Have You Seen a Picture of a Supernova?

By on Nov 29, 2012 in Supernova | 0 comments

Supernovas are probably one of the coolest events that happen in our universe. It’s just amazing of the sheer amount of energy these death machines put out. I came across a famous supernova called Supernova 1987A. As I researched the story behind it I gained a lot of appreciation for supernovas and how incredibly hard it is to catch one in the act.

Before I move on to the story let me just give you an overview of what a supernova is exactly.

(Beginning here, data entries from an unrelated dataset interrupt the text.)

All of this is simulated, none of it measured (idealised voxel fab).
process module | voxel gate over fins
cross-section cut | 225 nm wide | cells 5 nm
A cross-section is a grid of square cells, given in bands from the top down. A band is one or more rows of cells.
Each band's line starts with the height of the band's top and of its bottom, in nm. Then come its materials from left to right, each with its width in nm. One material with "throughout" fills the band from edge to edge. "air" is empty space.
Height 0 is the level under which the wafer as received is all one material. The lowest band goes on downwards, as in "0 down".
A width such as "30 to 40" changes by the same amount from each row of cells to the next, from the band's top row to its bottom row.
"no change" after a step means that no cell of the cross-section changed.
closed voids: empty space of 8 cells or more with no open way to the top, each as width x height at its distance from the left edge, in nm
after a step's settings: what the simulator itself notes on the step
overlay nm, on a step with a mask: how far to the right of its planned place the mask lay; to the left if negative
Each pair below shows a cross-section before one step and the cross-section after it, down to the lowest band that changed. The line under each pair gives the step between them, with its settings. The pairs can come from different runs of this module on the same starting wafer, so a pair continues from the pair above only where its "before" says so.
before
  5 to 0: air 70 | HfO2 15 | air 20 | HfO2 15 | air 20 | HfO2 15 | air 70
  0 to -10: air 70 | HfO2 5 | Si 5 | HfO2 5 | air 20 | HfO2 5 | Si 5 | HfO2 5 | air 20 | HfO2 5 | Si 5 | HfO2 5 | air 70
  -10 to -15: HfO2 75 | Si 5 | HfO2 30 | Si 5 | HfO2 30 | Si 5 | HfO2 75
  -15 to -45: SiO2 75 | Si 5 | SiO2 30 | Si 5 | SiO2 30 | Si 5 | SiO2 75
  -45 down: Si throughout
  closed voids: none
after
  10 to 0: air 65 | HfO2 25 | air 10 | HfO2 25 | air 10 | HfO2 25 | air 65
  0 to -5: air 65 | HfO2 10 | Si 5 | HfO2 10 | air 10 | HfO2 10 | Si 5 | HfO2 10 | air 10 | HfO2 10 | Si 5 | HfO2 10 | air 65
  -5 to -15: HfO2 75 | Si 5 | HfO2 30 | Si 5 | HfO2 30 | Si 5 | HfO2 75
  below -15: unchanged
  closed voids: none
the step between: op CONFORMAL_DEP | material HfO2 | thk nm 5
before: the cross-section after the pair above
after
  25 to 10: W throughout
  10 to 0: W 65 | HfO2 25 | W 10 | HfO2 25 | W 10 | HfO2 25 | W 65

Well a supernova depends on a few factors first actually. One of them being the size of the star. Our own Sun for example will not go supernova at the end of it’s life (you have around 5 billion years or so until that happens) because the size of it is too small. A star would have to be several times the size of that to actually go supernova. There are also two types of ways a star can go supernova:

  • Type I – a star accumulates matter from a nearby source until a runaway nuclear reaction happens.
  • Type II – star runs out of nuclear fuel and collapses under its own gravity (your favorite type!)
Here’s a picture of a supernova to show you what I mean:


Source: R Nave

Alright so now that you have a little background on what a supernova is let’s get right to a real one! A Type II-P (unusual one) Supernova 1987A

Source: Harvard Chandra

The story on how this was found is pretty cool. It started on a nice clear night on February 23, 1987. The first signal came from the particles called neutrinos, detected far below the ground in Japan and the US. A university of Toronto research assistant, Ian Shelton, was working high up in the Andes mountain of northern Chile and was getting ready for a 3 hour exposure of the Large Magellanic Cloud. When he developed the plate he noticed a bright ,or a magnitude of 5, star that shouldn’t have been there. Shelton walked right outside to investigate further and saw a lively energetic star that exploded 166,000 years ago. At the same time two other astronomers were spotting this star that should not have been there. Albert Jones in Nelson, New Zealand also spotted this and observed it for 4 hours. His research provided critical early coverage to this supernova.

Source: APOD

After that word got around fast telegrams were sent and notified the corresponding groups.  Soon followed the AAVSO Alert Notice 92 was released on February 25, 1987 letting the observers know about this amazing supernova. This was the first time and one of the best discoveries of a supernova that was discovered so close to it’s explosion. Now of course it happened 166,000 years ago but observing the light first and being able to study it was truly remarkable. Since then we haven’t been able to catch any supernovas as close as they did in 1987.


Here is a little animation of the supernova. So the inside of the ring is the debris left over from the explosion and as you can see it slowly spread out as time progresses each year.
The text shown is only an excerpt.